Malaria is endemic to Tanzania at elevations below 1700m (5,500′). Mbahe Village and all of Kilimanjaro National Park are above this elevation. No malaria immunization currently exists. Consult your physician or a travel health specialist to learn about malaria prophylaxes options. Insect repellant and long sleeves and trousers in the evening (when mosquitoes are most active) provide additional protection. All tourist accommodations within malarial zones will either have bed nets or be impenetrable tents.
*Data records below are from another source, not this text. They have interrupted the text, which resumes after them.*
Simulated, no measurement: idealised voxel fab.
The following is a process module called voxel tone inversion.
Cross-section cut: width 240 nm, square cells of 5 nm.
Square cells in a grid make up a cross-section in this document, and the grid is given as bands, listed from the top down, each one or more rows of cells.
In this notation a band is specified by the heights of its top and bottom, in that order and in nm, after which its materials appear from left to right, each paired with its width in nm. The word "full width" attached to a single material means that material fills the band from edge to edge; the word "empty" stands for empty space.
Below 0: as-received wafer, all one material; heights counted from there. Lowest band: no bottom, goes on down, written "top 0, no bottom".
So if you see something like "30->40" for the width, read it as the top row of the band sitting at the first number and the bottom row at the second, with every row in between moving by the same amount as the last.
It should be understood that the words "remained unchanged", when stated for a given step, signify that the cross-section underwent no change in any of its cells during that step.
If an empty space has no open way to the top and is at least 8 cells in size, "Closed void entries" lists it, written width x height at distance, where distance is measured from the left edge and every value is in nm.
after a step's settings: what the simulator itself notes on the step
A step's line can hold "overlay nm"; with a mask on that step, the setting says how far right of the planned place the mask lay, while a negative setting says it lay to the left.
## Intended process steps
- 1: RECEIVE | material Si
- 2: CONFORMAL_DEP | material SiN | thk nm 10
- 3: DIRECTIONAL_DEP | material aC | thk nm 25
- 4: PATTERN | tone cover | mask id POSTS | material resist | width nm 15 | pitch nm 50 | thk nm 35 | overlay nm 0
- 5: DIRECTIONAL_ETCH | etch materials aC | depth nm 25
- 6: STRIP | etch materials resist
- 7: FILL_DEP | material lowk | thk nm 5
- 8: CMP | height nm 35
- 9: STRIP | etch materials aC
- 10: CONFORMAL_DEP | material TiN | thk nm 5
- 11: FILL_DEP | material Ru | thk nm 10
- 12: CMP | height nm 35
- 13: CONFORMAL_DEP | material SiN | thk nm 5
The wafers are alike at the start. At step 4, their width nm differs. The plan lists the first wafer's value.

Tanzania lies a few degrees south of the equator, enjoying a moderate tropical climate with seasons regulated by rainfall rather than temperature. The coast, including the largest city Dar es Salaam and the islands of Zanzibar, are hot and humid with cooling breezes off the Indian Ocean. Inland Tanzania, which includes all the safari areas and Mount Kilimanjaro, is on the African plateau with base elevations ranging from 600-1200m above sea level. This elevation moderates the heat so that days are warm and nights cool throughout the year.
Most regions of Tanzania experience two rainy seasons. The long rains last from mid-March through early June and the short rains from November through December. The long rains consist of regular periods of steady, soaking downpours and the short rains usually entail light morning or evening showers. Regional variations occur and even during the rainy seasons rarely a day goes by without some sunshine!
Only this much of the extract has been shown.